“When a person has no permanent residence, the person’s temporary quarters at registration time are considered to be the place where the person is ordinarily resident.” – Elections Canada 2015.
Everyone who votes in federal elections must show ID and proof of residence. That was easier for the homeless in 2015.
According to Elections Canada rules, “temporary” residences include soup kitchens, hostels, and shelters. They may also include the greenbelt behind your house, a bush along Dewdney Trunk Road or Lougheed Highway, remote forests east of 232nd Street, and perhaps – from now on – city parks.
On Oct. 21, the courts ruled that Abbotsford’s policy of moving the homeless out of parks – temporary residence for many – is unconstitutional. Expect heated discussion at council meetings about that and the role of bylaw officers.

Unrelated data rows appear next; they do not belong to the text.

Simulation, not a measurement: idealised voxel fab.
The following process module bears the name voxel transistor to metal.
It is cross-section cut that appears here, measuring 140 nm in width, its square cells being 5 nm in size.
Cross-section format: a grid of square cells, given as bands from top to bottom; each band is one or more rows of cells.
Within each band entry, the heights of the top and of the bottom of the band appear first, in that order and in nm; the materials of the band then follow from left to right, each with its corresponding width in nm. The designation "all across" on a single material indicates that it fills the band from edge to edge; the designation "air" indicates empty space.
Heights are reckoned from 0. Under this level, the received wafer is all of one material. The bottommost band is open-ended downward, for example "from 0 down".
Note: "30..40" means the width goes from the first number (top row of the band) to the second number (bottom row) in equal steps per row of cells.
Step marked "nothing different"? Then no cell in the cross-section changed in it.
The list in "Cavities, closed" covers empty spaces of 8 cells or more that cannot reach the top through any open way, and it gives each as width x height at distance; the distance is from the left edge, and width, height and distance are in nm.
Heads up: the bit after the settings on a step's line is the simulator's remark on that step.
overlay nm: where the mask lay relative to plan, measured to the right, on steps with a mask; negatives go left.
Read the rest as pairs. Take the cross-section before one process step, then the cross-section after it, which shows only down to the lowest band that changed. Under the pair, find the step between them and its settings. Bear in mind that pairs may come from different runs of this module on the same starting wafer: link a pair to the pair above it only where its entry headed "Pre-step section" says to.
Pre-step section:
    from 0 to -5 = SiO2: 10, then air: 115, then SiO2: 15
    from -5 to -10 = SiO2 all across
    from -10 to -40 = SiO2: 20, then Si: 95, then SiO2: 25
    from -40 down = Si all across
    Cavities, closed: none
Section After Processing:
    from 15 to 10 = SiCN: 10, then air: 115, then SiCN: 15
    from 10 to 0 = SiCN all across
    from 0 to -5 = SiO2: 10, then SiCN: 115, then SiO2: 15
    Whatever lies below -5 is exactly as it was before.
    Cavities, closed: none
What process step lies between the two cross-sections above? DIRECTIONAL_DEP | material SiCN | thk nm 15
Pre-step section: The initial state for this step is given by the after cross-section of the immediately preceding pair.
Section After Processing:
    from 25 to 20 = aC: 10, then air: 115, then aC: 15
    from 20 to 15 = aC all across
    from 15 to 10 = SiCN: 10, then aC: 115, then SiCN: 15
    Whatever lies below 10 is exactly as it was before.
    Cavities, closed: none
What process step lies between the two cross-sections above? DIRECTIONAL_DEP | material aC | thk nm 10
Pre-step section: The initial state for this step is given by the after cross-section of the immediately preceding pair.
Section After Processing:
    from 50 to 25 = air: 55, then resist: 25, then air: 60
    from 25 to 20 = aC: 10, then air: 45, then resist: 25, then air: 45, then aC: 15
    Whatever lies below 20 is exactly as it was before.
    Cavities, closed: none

As the Ridge Meadows Community Relations Officer for the Homeless, I provided “information and assistance” to help this “target group” vote. At times, I’d be frustrated. Later, I’d discover problems I faced were noted by CROs in 2011.
A central aim of the CRO is to ensure the homeless had access to a Letter of Confirmation of Residence, a form they could use as voter ID. I made a list of agencies with homeless clients who could distribute them – Rain City Shelter, Alouette Home Start Society, and the city’s outreach team working to transition homeless from Cliff Avenue. I talked to administrators, and other likely service providers – nurses, addiction counselors, some at their work place, others at events during Homeless Week, Oct. 11-17 – an art show at the ACT, wellness fair at the Caring Place, food trucks set up for them.
Step 2 was to explain my role. Not one received information about the position, the Letter of Confirmation of Residence, or what was expected of them, even though a CRO survey in 2011 noted “engaging with stakeholders, getting them to obtain approvals from their organizations, and nurturing key relationships is a time-consuming process.”
The time allotted was too short, CROs observed. For community outreach to be effective,” they noted, “many activities need to be undertaken before an election is called.”
CROs called for “year-round education programs about elections in Canada.”
Time was something Elections Canada could have extended. CROs go into action when writs are dropped – 36 days before voting. This year, the election was called 78 days early. Yet, CROs weren’t mobilized until the 36-day mark. Why? In 2011, CROs said the shorter timeline prevents “engaging with stakeholders” – community outreach workers. The survey noted, “Getting them to obtain approvals from their organizations and nurturing key relationships is a time-consuming process.
Despite time restraints, some things worked well for me. Many homeless take advantage of dinners at the Caring Place and Golden Ears United Church. Staff at both places are known and trusted by their regular clients. They introduced me, and encouraged guests to sign letters and use them at voting day. Many did so.
Improving collaboration with stakeholders could benefit provinces and municipalities in their elections. CROs in 2011 recommended a review and follow up changes. Results shared with cities and provinces could improve collaboration within levels of government, and avoid misunderstandings by stakeholders.
At one shelter, one who assumed I was connected to the Green Party refused to have anything to do with the Letters of Confirmation. I was told to leave the premises. Nothing I said made a difference. That situation was finally fixed, but time was lost.
As a CRO, next time I’d enlist the help of some homeless I met. They know the target group best – especially the invisible half of the population no one wants, who camp in bushes and parks.
They also have a right to exercise their vote in an inclusive society.